Issouf SANOGO / AFP
Gunmen killed 21 civilians in an attack on a goods convoy in western Niger near the borders with fellow conflict-wracked Sahel states Mali and Burkina Faso, local sources told AFP on Saturday.
The frontier lands between Niger, Mali and Burkina Faso have long been a hideout for jihadists linked to the Islamic State group and Al-Qaeda, who have waged a bloody insurgent war against the government.
“Twenty-one civilians were killed in this attack on transport vehicles on December 5 by armed men,” a local source said on condition of anonymity, with state radio confirming the attack by “armed bandits”, without giving a toll.
Another local source also reported 21 deaths in the same attack, without giving further details.
State broadcaster La Voix du Sahel said the convoy was heading back to Bankilare from a weekly market in Tera when it was intercepted by armed bandits in the early evening just north of the town.
“Several civilians (were) murdered in cold blood,” the radio bulletin added.

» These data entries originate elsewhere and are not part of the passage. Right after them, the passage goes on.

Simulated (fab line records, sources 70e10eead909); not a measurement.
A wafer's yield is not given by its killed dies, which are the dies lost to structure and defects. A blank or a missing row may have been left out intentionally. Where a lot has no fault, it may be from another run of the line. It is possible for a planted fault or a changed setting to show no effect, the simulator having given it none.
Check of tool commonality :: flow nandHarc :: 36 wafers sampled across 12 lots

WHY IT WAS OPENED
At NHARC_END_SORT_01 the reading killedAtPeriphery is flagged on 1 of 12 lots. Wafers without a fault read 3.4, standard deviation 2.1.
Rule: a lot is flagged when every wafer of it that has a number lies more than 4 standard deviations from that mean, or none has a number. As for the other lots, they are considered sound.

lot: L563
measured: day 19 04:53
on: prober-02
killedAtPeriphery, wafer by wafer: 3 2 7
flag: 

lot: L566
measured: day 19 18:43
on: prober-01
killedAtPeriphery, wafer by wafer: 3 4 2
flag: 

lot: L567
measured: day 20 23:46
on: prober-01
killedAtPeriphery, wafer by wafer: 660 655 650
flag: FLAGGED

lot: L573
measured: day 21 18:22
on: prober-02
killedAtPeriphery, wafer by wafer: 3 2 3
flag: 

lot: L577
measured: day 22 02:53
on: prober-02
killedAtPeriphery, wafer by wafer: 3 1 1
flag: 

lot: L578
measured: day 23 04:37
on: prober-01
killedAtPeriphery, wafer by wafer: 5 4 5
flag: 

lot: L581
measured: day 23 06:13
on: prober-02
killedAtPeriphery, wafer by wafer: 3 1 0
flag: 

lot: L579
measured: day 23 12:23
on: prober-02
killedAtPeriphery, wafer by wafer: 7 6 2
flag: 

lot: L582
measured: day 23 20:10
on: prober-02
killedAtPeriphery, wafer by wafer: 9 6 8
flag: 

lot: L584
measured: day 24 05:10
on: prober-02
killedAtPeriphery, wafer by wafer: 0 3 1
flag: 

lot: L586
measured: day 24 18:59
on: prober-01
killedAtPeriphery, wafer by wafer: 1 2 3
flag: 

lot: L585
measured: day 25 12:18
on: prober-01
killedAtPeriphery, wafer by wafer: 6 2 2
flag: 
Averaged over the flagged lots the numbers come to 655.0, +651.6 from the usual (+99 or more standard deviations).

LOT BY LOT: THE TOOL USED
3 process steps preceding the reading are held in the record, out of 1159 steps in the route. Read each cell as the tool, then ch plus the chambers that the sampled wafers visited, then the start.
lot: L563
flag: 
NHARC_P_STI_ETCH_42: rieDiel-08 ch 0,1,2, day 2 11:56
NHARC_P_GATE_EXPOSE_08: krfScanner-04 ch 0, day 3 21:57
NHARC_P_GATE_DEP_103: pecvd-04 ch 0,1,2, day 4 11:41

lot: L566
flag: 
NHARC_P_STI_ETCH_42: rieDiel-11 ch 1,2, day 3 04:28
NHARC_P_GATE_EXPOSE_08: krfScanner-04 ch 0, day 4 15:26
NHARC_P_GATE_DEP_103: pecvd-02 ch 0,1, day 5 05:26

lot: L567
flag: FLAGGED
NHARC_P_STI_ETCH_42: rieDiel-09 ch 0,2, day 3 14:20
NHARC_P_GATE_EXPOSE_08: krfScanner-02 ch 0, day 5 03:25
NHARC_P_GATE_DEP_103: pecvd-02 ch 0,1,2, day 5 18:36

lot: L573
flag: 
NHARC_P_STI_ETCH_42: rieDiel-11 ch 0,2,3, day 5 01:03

On Friday, the governor of the Tillaberi region, Colonel Maina Boukar, attended the funeral of the victims in Tera and “presented the condolences of the authorities” to their families, state radio also reported.
– Violent epicentre –
Tera, which has become the epicentre of jihadist violence in Niger, is an obligatory crossing point for the thousands of lorries carrying goods from Togo’s Atlantic port of Lome to landlocked Niger.
In late October, another freight convoy was targeted by assailants in a major assault.
“We have lost several of our comrades on this route, victims of increasingly frequent terrorist attacks,” Niger’s transport workers’ union said at the time.
In the past, the country’s drivers were able to take the safer route through to the ports of neighbouring Benin.
But since a diplomatic spat triggered by the July 2023 coup that overthrew Niger’s democratically elected president Mohamed Bazoum, “our country was forced to turn towards the port of Togo”, the transport union explained.
That has forced the truckers to divert their route through the high-risk areas of Burkina Faso and Niger, including near Tera.
Niger’s army, which is involved in two anti-jihadist operations in the Tillaberi region, sometimes reports attacks on convoys taking the overland route, which it claims are carried out by “terrorists”.
Near the borders with Chad, Cameroon and Nigeria, Niger’s far southeast also faces attacks from Boko Haram and the Islamic State in West Africa (ISWAP) group.
According to monitoring group Acled, which records the victims of conflicts around the world, some 1,500 civilians and soldiers have died in jihadist attacks in Niger over the past year, compared with 650 between July 2022 and 2023.